SENSEVAL SCORES

NOTE: The preliminary statistics reported here are still subject to amendment.

Last revision: 16 October 1998

Granularity of scoring

Each participating system is scored in the following ways on each task:

Coarse-grained scoring assimilates all subsense tags (corresponding to codes such as 1.1, 2.1) to main sense tags (corresponding to codes such as 1, 2) in both the answer file and in the key file. Hence a guess of 1.1 in the answer file counts as an exact match of a correct answer of 1, 1.1 or 1.2 in the key file under coarse-grained scoring.

Mixed-grained scoring gives full credit for a guess in the answer file if it is subsumed by an answer in the key file, and partial credit if it subsumes such an answer. A tag subsumes another tag if it is a main sense tag (corresponding to a code such as 2) and the other tag is a subsense tag under it (corresponding to a code such as 2.1). The amount of partial credit awarded depends on how many other sense tags a guess subsumes in addition to those that are correct. Details can be found at http://www.itri.brighton.ac.uk/events/senseval/mr.asc.

Fine-grained scoring counts only identical sense tags as a match. That is, even if the guess in the answer file subsumes or is subsumed by the correct answer in the key, no credit at all is given. For example, under fine-grained scoring, a guess of 2.1 receives no credit if the answer in the key file is 2.

Minimal scoring

The minimal score of a system on a task is the score of the system on the subset of items in the task that are tagged with exactly one sense tag in the key. Hence, items that are tagged with multiple sense tags in the key, due to annotator disagreement or other complications, are ignored in this scoring. Minimal scoring is done for all granularities of scoring. Items that are minimal under coarse-grained scoring though are not necessarily also minimal under fine-grained scoring, since an answer with multiple fine-grained sense tags in the key may collapse to a single coarse-grained sense tag if all the fine-grained tags are subsenses of the same main sense.

The results of minimal scoring do not appear in the task summaries but are recorded in the detailed results section of each task.

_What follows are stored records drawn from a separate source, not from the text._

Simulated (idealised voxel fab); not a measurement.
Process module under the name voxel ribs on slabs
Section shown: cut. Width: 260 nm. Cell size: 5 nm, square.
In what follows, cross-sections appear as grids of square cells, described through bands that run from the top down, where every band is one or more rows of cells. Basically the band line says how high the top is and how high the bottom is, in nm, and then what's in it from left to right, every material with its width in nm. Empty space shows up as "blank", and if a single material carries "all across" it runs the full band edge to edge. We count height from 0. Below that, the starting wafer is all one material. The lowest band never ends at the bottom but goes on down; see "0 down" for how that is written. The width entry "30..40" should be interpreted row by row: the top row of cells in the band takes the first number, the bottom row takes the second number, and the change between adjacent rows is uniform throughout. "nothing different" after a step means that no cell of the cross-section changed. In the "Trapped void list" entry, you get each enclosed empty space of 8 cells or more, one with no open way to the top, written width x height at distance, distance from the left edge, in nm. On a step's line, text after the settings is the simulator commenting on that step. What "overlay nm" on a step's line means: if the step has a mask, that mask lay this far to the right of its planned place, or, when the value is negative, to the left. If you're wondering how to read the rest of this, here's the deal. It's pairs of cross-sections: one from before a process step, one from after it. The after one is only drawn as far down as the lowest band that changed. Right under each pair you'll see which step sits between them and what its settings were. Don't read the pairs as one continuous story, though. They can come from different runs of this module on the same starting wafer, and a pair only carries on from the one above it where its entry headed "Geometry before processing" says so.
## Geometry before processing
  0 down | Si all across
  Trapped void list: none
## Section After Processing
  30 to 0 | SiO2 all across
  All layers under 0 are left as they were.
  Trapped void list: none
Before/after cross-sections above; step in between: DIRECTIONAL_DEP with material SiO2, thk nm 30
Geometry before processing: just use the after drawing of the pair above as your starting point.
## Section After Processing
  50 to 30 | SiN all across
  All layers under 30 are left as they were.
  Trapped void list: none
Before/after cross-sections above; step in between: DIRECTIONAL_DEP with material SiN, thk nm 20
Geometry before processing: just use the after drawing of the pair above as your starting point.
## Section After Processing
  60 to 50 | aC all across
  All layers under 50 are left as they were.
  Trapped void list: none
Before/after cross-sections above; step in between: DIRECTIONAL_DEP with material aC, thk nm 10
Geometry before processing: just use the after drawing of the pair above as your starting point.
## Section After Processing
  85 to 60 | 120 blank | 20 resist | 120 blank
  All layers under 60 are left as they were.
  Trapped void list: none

For additional details, see www.itri.brighton.ac.uk/events/senseval/score.html.

System categories

Systems are classified into three categories. Comparisons should only be made between systems of the same category.

A (All-words)
All-words systems disambiguate all content words (or, at least, all content words of a given grammatical category) in a text.

S (Supervised-training)
Supervised training systems require a substantial quantity (eg over 30) sense-tagged instances of each word they are to disambiguate.

O (Other-training)
These systems do not require over 30 tagged training instances, but do require a learning phase to be applied for each word to be disambiguated. Such systems apply only to lexical samples, and scaling up from a system which disambiguates instances of, eg, 35 words to one which disambiguates a full vocabulary of, eg, 20,000 ambiguous words has not been done and would be non-trivial.

Baselines

For comparison, a number of baselines have been included in the scoring summaries and detailed results.

Two sets of baselines are used: those that make use of the corpus training data, and those that only make use of the definitions in the dictionary. The baselines which use training data are intended for comparison with the systems that likewise rely on supervised training, while the ones that use only the dictionary are suitable for comparisons with systems based on dictionaries alone (All-words category).

None of the baselines in either set draws on any form of linguistic knowledge, except for the baselines incorporating the phrase filter, which must be able to recognize the inflected forms of words, and which also makes use of very rudimentary ordering constraints for multi-word expressions. However, all the baselines, like the systems, are free to exploit the pre-specified part-of-speech tags of the words to be disambiguated in the -n, -v and -a files. This information constitutes a shallow form of linguistic knowledge. Some of the baselines also make use of the root forms of the words to be disambiguated. The root form is given as the prefix of the file name that a test item occurs in. This information therefore is also available to be used by all systems. If it were not given by the file name, however, a linguistic analysis would be required to determine this information.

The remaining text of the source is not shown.